About an hour before kickoff on a fall football Saturday at the U.S. Air Force Academy’s Falcons Stadium, one of the most popular people is the one clad in electric blue with giant shoes and a yellow beak.
The Bird attracts attention in an environment with the most rabid fans sporting face paint and wearing their own costumes. Almost everyone wants to share either a photo or a high-five with the Academy mascot.
“If you’re cool with The Bird, you’re cool with me,” Cadet 1st Class Brendan Maestas tells a visitor at the cadet security entrance to the Tailgate Tent.
The Bird performs with Academy cheerleaders and the Drum and Bugle Corps as kickoff time approaches.
“The ultimate goal when I’m (playing) The Bird is to just be as crazy and wild as possible,” said Cadet 2nd Class Ben Deschane. “At the end, I shouldn’t have any energy left, so I should use very bit of my energy during the game.”

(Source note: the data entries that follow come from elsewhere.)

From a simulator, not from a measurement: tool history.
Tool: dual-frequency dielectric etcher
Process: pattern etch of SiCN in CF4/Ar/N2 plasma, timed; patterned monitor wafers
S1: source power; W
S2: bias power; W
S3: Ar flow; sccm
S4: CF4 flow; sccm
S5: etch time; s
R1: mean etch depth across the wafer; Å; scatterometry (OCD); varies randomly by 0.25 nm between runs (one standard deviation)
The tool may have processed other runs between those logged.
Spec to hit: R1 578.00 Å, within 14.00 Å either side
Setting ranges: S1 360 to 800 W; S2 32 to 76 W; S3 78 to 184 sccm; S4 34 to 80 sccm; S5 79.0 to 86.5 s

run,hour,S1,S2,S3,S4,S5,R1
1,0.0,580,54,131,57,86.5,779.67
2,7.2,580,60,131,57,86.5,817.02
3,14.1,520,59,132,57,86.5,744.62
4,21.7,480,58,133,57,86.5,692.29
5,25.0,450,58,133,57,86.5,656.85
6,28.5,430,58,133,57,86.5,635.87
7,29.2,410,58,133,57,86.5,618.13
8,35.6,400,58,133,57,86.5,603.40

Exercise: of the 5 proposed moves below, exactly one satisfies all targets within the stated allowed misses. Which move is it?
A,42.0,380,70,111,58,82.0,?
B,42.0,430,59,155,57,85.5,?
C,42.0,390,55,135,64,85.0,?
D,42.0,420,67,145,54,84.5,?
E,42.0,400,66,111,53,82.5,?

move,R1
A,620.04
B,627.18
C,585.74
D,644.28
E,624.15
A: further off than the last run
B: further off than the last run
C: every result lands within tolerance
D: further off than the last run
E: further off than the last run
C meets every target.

As kickoff time draws closer, The Bird uses his pregame energy for performances and clowning in photos with fans. He high-fives cadets,
playfully steals fans’ toboggan hats just before the camera clicks, and finds other humorous ways to build spirit among cadets and fans throughout the stadium.
The Academy’s Bird Team, led by Cadet 1st Class Dave Anderson, meet in the Bird’s Nest in the south end zone to get into costume.
Some games are easier to keep the fan spirit going. This year’s game against the U.S. Military Academy was an example of the difference between performing as The Bird when the Falcons are winning and when the game’s not going like the fans hope. The game was a tale of two halves for The Bird, which mirrored how the game played out for the Falcons and their fans.
Deschane was The Bird in the first half when the Falcons trailed 14-0, and most of the 80,000 people in the stands had little to cheer about.
“Our job is to feed off the crowd,” Deschane said. “If they’re excited, we’re excited. “If it’s a good game, it’s really exciting. When there are breaks, it’s easier to go off and do your own thing like flips, cartwheels and just horsing around. People are more into the game, so if you do something, it’s even more funny because everybody’s already excited.
“But when we were down 14-0, the crowd just shut down. No one was really excited.”
During the game, The Bird is on the sidelines with the cheerleaders and the microphone man, Cadet 1st Class Bryan Stigall. The Bird spells out the cheers with his arms, jumps up and down and does everything he can think of to keep fans excited. When the Academy scores, he accompanies the cadets to the end zone for the traditional pushups matching the score. Deschane didn’t get a chance for extracurricular physical fitness with the offense shut out in the first two quarters.
Fortunately for the Falcons and The Bird, fortune and fans’ spirits changed dramatically in the third quarter. Air Force scored 24 unanswered points, mostly in the action-packed third quarter, when the Falcons’ defense forced several turnovers and the offense scored two touchdowns and a couple of field goals.
“Going into the second half when we were already down, it was kind of nerve-racking,” said Cadet 3rd Class Kyle Frayling, who played The Bird for that part of the game. “We’re more or less the icing on the cake, as far as feeding energy from the cheer team and the crowd. I did my best to come out with a fresh start, and when good things started happening, I just tried to build off the momentum. The crowd started getting excited, and that just got me even more excited. It was a heckuva time in the second half, the complete opposite of what happened in the first half.”
Frayling admitted that he got a little carried away once the Falcons put the game away in the fourth quarter. When he saw Gen. Martin E. Dempsey, chairman of the Joint Chiefs of Staff, walking the sideline with Lt. Gen. Michael C. Gould, Academy commandant, he thought it would be funny to prank the general, not realizing which general he was. Frayling playfully took Dempsey’s hat while they shook hands.
“I knew he was a four-star general, but I wasn’t quite sure who he was,” Frayling said. “So I took his hat, and his aide immediately turned around and pulled out another hat.
“That’s what we love the most, interacting with people one on one. When other people see that and find it funny, it’s easier to go off that energy.”
When the final seconds ticked off, all the energy in Falcons Stadium converged on the field as the fans poured out of the stands to celebrate the Academy’s win. The Bird was right in the middle of it, with fans hollering his name and giving him a friendly smack when they spotted him in the crowd.
“It was pretty exhilarating,” Frayling said. “I got slapped on the head so many times, I probably have a concussion. But everybody was really excited. They were yelling, ‘Bird.’”
In the celebration of another Air Force victory, everybody wearing Air Force blue was cool with The Bird.